Melissa McEwen asks Who Killed the Junior Developer? over on Medium. Or as I like to call it, “Why are industries so bad at thinking about the future?” If you don’t want an industry (whether you’re talking about software or automotive or energy or…) to fall afoul of being starved of senior expertise, then you have to think about cultivating new hires, so they can build that expertise. And that means spending time training and mentoring. Will that sometimes be abused by people taking that training and then leaving? Yeah, sometimes. But so what? Where do you think your new mid-range (or senior!) developer learned their trade?
Melissa actually mentions the job hopping, and makes a good point:
I’m not sure what the industry-wide solution is. I’m not sure whether companies that lack junior devs are unbalanced or smart. The reality is that most software developers don’t stay one place very long, so maybe it doesn’t make sense to invest a lot in training someone? Or maybe the industry should ask itself why people keep hopping jobs? Maybe it’s because a lot of them suck, or for a lot of us it’s the only way to advance our salary. I can either wait for a stupid, meaningless yearly “performance review” to bump me up 1% or take my resume and interview elsewhere and get 10% or more.
It’s not just a sign that an individual company is broken, it’s a sign the entire industry is broken.
Yep. If you weren’t on a track for your entire life (going to the “right” schools, then getting the “right” internship), even getting a foot in the door in the software industry feels more like a lottery than a job hunt.
Jason Fried speaks Truth about the tech industry’s love affair with overwork over on Signal v. Noise. This has been a perennial issue in games (where terms like “crunch” and “death march” are used often), but is definitely happening in general software as well. It’s a demonstrably stupid and abusive idea with repeated studies showing it is, and yet it’s still prevalent. When an industry is attractive (like games, like the current 2.0 Dot Com gold rush), it’s easy for investors and management to adopt a “burn and churn” mentality about their workers.

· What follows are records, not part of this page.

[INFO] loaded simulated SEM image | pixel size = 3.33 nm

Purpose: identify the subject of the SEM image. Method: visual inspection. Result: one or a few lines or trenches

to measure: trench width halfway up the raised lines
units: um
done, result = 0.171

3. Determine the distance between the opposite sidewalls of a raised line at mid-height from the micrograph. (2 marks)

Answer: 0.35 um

Until about 7-8 months ago, I worked as a vendor for Microsoft (v-). It wasn’t a bad gig — the pay wasn’t amazing, but provided a nice opportunity to work on some interesting projects, and since I was a v-, had a certain amount of job stability (a- contractors are required to take off 100 days every year, which causes a lot of disruption in projects, but at this point has been established long enough that we’d work through it. Vendors did not have this restriction).
Apparently, Microsoft is planning to implement a required 6 month hiatus for vendors as well. I honestly don’t know if the upper management who made this decision is quite aware of just how much of the work is done by vendors. Optimistically, there is some grand plan as part of the upcoming restructuring (laying off 18,000 full time employees, plus apparently who knows how much external staff), which will allow the company to shift their culture and make this work. I’ve been known to occasionally be an idealist, but I’m not sure I can be optimistic enough to believe that.
My sincere sympathies for everyone getting laid off, and for my v- friends who will now need to navigate this new landscape.